Refer to the detailed NCERT Solutions of Class 9 Chapter 5 Exploring Mixtures and their Separations. These solutions help students understand the concepts easily.

Class 9 Science Chapter 5 Exploring Mixtures and their Separations NCERT Solutions (Think it over)

Refer to the solutions of tink it over questions given in the Exploring Mixtures and their Separations Class 9 Science Chapter 5 NCERT. These questions helps students develop curiosity.

Page 72

Question: Why do suspended particles settle in muddy water over time but not in milk?

Answer:

Muddy water is a suspension; hence, suspended particles settle in it due to the effect of gravity. Milk is a colloid with very small particles, and these particles remain uniformly spread throughout; suspended particles do not settle down in milk.

Question: How is evaporation different from boiling?

Answer:

Question: Why do you see bright rays of sunlight when it passes through small gaps between the leaves of a dense tree?

Answer:

Bright rays of sunlight are visible when it passes through small gaps between the leaves of a dense tree because of the scattering of light. In air small dust particles and water droplets are present that cause light to scatter. This is also known as the Tyndall effect.
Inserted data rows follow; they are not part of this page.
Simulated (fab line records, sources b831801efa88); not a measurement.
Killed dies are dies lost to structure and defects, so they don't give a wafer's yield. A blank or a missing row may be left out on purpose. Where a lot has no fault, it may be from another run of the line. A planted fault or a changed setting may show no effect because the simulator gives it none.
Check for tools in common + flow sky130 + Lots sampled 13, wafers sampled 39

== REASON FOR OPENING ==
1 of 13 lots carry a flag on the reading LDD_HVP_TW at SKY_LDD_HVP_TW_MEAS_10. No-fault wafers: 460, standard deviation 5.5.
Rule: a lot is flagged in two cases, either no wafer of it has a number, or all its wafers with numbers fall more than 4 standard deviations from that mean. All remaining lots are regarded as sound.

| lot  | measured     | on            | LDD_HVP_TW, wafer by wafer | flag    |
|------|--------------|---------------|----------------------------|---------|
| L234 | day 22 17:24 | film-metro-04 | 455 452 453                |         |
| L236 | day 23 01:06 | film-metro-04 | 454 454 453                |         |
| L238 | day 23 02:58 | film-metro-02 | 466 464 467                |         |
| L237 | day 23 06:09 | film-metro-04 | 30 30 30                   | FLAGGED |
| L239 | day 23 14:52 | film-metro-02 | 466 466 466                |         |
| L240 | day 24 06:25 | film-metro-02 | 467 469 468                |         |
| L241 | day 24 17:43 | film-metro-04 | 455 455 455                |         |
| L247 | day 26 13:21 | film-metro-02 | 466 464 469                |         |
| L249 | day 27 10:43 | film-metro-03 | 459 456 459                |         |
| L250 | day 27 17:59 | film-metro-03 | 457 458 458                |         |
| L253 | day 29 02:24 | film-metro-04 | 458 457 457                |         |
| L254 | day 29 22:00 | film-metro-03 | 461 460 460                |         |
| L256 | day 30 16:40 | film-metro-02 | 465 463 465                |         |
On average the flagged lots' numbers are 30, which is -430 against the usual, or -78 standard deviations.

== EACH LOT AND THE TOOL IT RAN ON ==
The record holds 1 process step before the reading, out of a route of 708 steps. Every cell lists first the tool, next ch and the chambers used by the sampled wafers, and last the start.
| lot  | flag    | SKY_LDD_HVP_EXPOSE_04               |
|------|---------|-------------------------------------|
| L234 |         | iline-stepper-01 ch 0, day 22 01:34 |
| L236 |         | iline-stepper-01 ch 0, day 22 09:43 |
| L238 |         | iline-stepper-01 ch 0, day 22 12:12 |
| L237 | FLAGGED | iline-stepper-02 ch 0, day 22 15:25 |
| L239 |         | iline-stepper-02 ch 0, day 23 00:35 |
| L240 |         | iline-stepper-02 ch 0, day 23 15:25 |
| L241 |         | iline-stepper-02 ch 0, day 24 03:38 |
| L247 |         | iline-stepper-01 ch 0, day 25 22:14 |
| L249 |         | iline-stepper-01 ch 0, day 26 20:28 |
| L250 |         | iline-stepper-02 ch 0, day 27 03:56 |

Class 9 Science Chapter 5 Exploring Mixtures and their Separations NCERT Solutions (Pause and Ponder)

Refer to the detailed solutions of pause and ponder questions given in the NCERT Class 9 Science Chapter 5 Exploring Mixtures and their Seperations. These questions are given to check the knowledge and memorising capacity of students.

Page-79

Question 1. A common talcum powder contains 4 % m/m zinc oxide, which acts as an antiseptic. How much zinc oxide is present in 300 g of the talcum powder?

Answer:

Mass percentage (m/m) of Zinc Oxide: 4%

Total mass of the talcum powder: 300 g

Mass = (Mass percentage/100) x Total mass of powder

Mass of Zinc Oxide =(4/100) X 300

Mass of Zinc Oxide = 0.04 x 300

Mass of Zinc Oxide = 12 g

Question 2. Your mother gives you a bottle of orange juice concentrate to mix with water and serve it to your visiting friends. She asks you to mix two tablespoons of the concentrate with water in a glass tumbler. If each tablespoon measures 15 mL and you make 150 mL of juice per person, what is the % v/v of orange juice concentrate in the mixture you prepared?

Answer:

Volume of concentrate per tablespoon: 15 mL

Number of tablespoons used: 2

Total volume of the final mixture: 150 mL

Volume of Solute = 2 x 15

Volume of Solute = 30 mL

%v/v = (Volume of Solute/Total Volume of Solution) x 100

= (30/150) x 100

= 0.2 x 100

= 20% v/v

Question 3. Vinegar, used as a food preservative and additive, contains 5 % v/v acetic acid. Glacial acetic acid is a liquid, i.e., 100% acetic acid. If you want to make vinegar from glacial acetic acid, how would you proceed?

Answer:

Vinegar contains 5 % v/v acetic acid.

Means 5ml acetic acid in 100 ml of solution

Glacial acetic acid is 100% pure acetic acid. So, to prepare vinegar we need 5 ml glacial acetic acid and 95 ml distilled water.

Page 79

Question 4: Refer to the solubility curves given in Activity 5.2. If equal masses of hot, saturated solutions of compounds ‘A’ and ‘B’ are cooled from 80 °C to 60 °C, which solution is likely to deposit more solid?

Answer:

On cooling the solution whose solubility decreases more sharply from 80°C to 60°C will deposit more solid, the solubility of compound B decreases more than compound A. Hence, saturated solutions of compounds B will deposit more solid

Question 5. Will there be any change in the size of common salt crystals if the rate of evaporation is increased or decreased? Explain

Answer:

Yes, because when evaporation occurs slowly the particles get more time to arrange and thus form larger crystals while if evaporation occurs fastly the particles get less time to arrange leads to small crystal size.

Page- 82

Question 6. State whether the following statements are True or False. Also, correct the False statements.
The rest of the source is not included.